A second challenge for Flipkart would be market share. By now, companies such as Blinkit and Zepto have already created muscle memory for customers residing in cities, market watchers said. When you want a quick delivery, you know these platforms are the options.

That leaves Flipkart with the non-metros, where it is a dominant platform. But quick commerce is yet to pick up pace in tier 2 or tier 3 markets.

“Amazon’s transition would likely be more seamless due to existing customer trust in purchasing non-essential items on the platform. Flipkart, with its limited penetration in metros, will require more time," Satish Meena, an independent e-commerce analyst and advisor at Datum Intelligence, said.

We will have to wait and watch if electronics can indeed be a differentiator. In the absence of a differentiator, Flipkart would need to discount, harming the unit economics. While two current employees said the only differentiator could be a wider assortment, there’s a problem here too. The categories that Amazon and Flipkart deal with—like electronics and fashion—are discovery driven, said Meena.

Flipkart, with its limited penetration in metros, will require more time. —Satish Meena

“Apart from the impulse purchases, your grocery brands are almost defined. You don’t change your atta or your bread brand. You just repeat almost everything. Quick commerce companies know what SKUs are being ordered and then stock accordingly," he said.

Growth project

Nonetheless, the quick commerce bet is critical for Flipkart. Of course, it has to defend its turf. But it also has to grow its GMV, which, in turn, will determine the company’s valuation. A current employee succinctly pointed it out, calling the venture a “growth project".

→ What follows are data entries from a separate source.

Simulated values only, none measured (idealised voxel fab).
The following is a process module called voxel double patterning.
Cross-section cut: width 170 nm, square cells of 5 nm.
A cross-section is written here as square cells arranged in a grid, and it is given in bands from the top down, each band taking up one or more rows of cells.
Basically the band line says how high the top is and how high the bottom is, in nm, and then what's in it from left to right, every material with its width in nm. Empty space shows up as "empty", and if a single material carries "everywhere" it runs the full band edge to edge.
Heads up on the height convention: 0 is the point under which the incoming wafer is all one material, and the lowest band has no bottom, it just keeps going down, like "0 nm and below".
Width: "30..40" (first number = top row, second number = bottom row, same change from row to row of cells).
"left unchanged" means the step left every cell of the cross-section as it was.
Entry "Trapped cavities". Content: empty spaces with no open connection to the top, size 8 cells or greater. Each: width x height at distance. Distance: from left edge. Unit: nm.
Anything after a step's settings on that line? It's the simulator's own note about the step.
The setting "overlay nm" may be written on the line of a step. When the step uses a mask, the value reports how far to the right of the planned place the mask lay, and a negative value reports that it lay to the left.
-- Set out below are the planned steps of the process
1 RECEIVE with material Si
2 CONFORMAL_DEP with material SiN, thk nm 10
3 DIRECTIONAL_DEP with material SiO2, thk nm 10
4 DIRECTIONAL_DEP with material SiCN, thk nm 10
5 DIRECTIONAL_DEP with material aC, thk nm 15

On 18 March, PTI, a news agency, reported that the e-tailer’s valuation had taken a hit. Citing transactions by its US-based parent, Walmart, it said that as of 31 January 2024, Flipkart was valued at $35 billion, down from $40 billion in 2022-23. The decline in value was attributed to the separation of the company’s fintech arm, PhonePe, into an independent entity.

Kalyan Krishnamurthy, the Flipkart group’s CEO, has communicated to employees on several occasions about his desire to take the company public “after reaching a certain valuation". We don’t know what that number is but there is definitely a lot at stake for the e-tailer’s quick commerce venture.